Monday, March 19, 2012

#401:Night on Earth

(Jim Jarmusch, 1991)

I realized the other day that now that I have seen this film, I've seen every Jim Jarmusch movie except his most recent, The Limits of Control (which was very poorly received). This was a bit surprising to me, as I don't consider myself to be a huge fan of the director. In fact, Night on Earth is probably my favorite of his films, one of a number of movies in his career which features a series of short pieces loosely connected through place or theme (I watched another, Mystery Train, earlier this year). Night on Earth's gimmick is that every episode revolves around a taxi driver and a fare they pick up. They also all happen at the exact same moment in five different cities across the world: Los Angeles, New York, Paris, Rome, and Helsinki.

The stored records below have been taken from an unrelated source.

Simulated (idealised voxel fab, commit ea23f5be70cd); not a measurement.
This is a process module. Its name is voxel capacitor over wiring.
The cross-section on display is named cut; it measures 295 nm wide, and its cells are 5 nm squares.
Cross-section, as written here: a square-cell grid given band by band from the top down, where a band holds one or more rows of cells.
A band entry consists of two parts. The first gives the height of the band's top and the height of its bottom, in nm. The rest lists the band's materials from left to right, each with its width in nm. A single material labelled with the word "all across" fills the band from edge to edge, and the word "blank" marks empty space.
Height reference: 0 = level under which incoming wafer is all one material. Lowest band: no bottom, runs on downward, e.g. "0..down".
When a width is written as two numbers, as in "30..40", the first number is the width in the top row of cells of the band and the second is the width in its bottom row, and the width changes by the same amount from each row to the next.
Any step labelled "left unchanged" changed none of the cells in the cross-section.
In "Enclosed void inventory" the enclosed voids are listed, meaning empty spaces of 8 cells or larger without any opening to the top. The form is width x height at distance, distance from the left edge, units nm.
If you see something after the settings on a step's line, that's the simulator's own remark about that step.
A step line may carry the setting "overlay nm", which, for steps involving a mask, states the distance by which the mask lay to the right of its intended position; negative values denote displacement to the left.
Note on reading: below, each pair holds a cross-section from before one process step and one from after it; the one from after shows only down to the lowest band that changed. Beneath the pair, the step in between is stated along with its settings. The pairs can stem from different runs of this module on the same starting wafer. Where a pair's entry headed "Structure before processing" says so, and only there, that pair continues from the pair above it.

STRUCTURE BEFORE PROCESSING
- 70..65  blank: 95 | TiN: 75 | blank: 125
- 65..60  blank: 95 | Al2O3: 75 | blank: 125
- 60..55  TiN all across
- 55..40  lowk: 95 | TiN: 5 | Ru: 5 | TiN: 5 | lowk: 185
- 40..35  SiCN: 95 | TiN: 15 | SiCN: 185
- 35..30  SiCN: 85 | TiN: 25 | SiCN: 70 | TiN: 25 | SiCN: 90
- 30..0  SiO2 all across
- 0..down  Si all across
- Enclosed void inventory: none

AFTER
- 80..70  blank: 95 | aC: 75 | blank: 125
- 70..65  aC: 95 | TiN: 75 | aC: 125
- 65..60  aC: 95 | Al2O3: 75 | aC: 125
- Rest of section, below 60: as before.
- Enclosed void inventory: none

It's inevitable with films like this that the viewer will compare the quality of each segment, but it's only the films that hold together that are able to transcend this game. Night on Earth did that for me, not just because I enjoyed all five of the segments but because their tones are all so different that they are able to exist as pieces of a whole instead of just vaguely connected vignettes (as was certainly the case with Jarmusch's fun but wildly uneven Coffee and Cigarettes). Though I liked the Los Angeles segment less than the others, each piece balanced the quirkiness of Jarmusch's POV with a well-earned emotional kick - whether it was comedic as in the Rome segment (where Roberto Benigni is actually funny!) or tragic as in the Helsinki finale. Though the ending of the Paris segment in particular is somewhat gimmicky, each story relies almost entirely on the ability of its inhabitants to connect with each other within the confines of the cab in simple and unassuming ways. The randomness of the contact these characters experience within each story serves to conversely reinforce the strength of the connection between all of the characters in the film, regardless of their location. Though this might seem to expand beyond the scope of the film's unambitious reach, the message is one of true humanism, binding all inhabitants of the night.

Jarmusch's work can certainly be like that: quietly impactful. But I think what surprised me most about having seen virtually his entire catalog was the idea that all these little movies I had caught here or there added up to such a staggering presence in American independent cinema. Jarmusch's films remind me that American film doesn't just rely on the overblown ridiculousness of Hollywood and the flashy artistic statements of auteurs like Tarantino and PT Anderson. It's actually not impossible to amass a body of work about human-level characters doing quiet things that, taken as a whole, speaks to the broad potential of the moving picture just as well as any ambitious epic.